Did you have real arguments that had merit?
Because I've literally had a room mate openly interject in a Poetry class that was starting a month long unit on Dickinson "Emily Dickinson sucks, can't we focus on a better poet?"
The evil liberal professor was overjoyed that a student was talking in an otherwise morgue like 8 am poetry class.
"How so?"
"She's winy and self centered, I find her prose drab, but most of all I find that nothing we've read from inspires any greater understanding of life. Her art fails to motivate any emotion beyond the desire to close the book on her boring works."
"Well, those are legitimate grievances but what poet from the same time period would you prefer to focus on?"
"Tennyson. See, The Higher Pantheism"
"Tennyson is actually my favorite poet" replies the professor.

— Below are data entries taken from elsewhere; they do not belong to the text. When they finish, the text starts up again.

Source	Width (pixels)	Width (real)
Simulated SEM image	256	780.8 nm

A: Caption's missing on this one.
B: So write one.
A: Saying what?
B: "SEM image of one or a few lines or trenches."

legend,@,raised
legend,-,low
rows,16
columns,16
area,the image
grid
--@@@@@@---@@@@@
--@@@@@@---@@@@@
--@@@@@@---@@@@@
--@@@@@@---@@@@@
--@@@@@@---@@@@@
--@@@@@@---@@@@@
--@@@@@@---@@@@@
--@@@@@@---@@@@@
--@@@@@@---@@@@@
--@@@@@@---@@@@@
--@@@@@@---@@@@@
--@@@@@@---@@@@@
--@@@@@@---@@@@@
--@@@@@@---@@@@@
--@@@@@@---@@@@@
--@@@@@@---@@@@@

I don't know where you went to school but I've never seen a professor deny people speech unless it was out of format (ie 45 min lecture followed by 15 minute Q and A when that one student just keeps interupting the lecture section and can't wait for Q&A).
Every professor I've ever had in college practically danced a jig when a student challenged them academically. It was like the highlight of their week.
If you had one social sciences professor who had no interest in the science aspect, well there's a lot of imperfect people in the world.
Also, your above comment is literally written in the form of "that's your unreliable anecdote, I'm not going to post objective data so here is my anecdote without data points".
So here, have another anecdote.
Every professor I had in four years of undergrad and four years of graduate school LOVED students critically challenging the course material with scientific arguments.
I can comment a little bit on this. I dated a grad student in English for 5 years and took part in some of her academic activities, participated in her friend circle, etc. all in the same city where Lindsay Shepherd is having her issues.
I would say overall my experience was very similar to yours, however there's reason to believe that this state of affairs was set to change.
The key point has to do with the behaviour of the graduate students in different contexts. In my own undergraduate English courses, passionate disagreement was absolutely encouraged. In general professors and TAs at that level appreciate students who are actively engaged, BUT these students are not commonly at a level where their analysis of a text is informed enough to be truly compelling, so a true dissenting opinion from a lit crit perspective is just not going to happen. Now there are always a few cases where the breakthrough to the foundational assumptions does happen, but the TA is motivated to move past it quickly because (1) she can't spend the whole class in discussion with a single student, (2) she can't be questioning herself while simultaneously maintaining authority over the classroom, and (3) chances are the "dissenting" position of the current intellectual environment is not interesting to her anyway. To the dissenting student, it's understandable that this behaviour could seem like a cowardly dodge, though there are multiple converging reasons for it. In a lot of cases the little freedom-fighter is just an overconfident moron anyway.
Now switch to the graduate level class (I only attended a few of these, though I heard second-hand about almost all of them, so my perspective is limited). This particular program was very clique-y and very competitive. I imagine this is fairly generalizable since gainful Arts professorships are few and far between and grad programs tend to include a lot of quirky, high-intellect people who prefer to stick tightly together in small numbers. In this setting a student's criticism is expected to be fairly informed, and the easiest way to project an image of "informed" under extreme pressure is to take the instructor's (well-developed) position and add a bit of your own individuality to it and run with it. Developing a new position from scratch is much more work and contradiction with others puts you in a dangerous social position. Now you might counter that different students would take on the arguments of different professors, which would result in some diversity, but this wasn't the experience I observed. The old-guard (symbolized in this case, coincidentally, by the Tennyson prof) was
old and on its way out. Students of the new ideology put up with him to get their grades and moved the hell on. Anyone heard defending his positions elsewhere was teased and dismissed. I myself saw a few (white, male) students leave the program partly because they were no longer inspired by the direction their work was being pushed in and partly because the social consequences of resisting that direction made an already miserable experience even worse.
The TL
R is that Arts education can be great and receptive to truly diverse discussion, but in my experience graduate programs tend toward ideological bubbles by design and cannot be trusted to produce truthful or even broadly useful output. I think Peterson over-states his case when he projects to full-blown Marxism but I agree that I wouldn't want my own children to waste time and money or risk losing faith in their intellect in such an environment.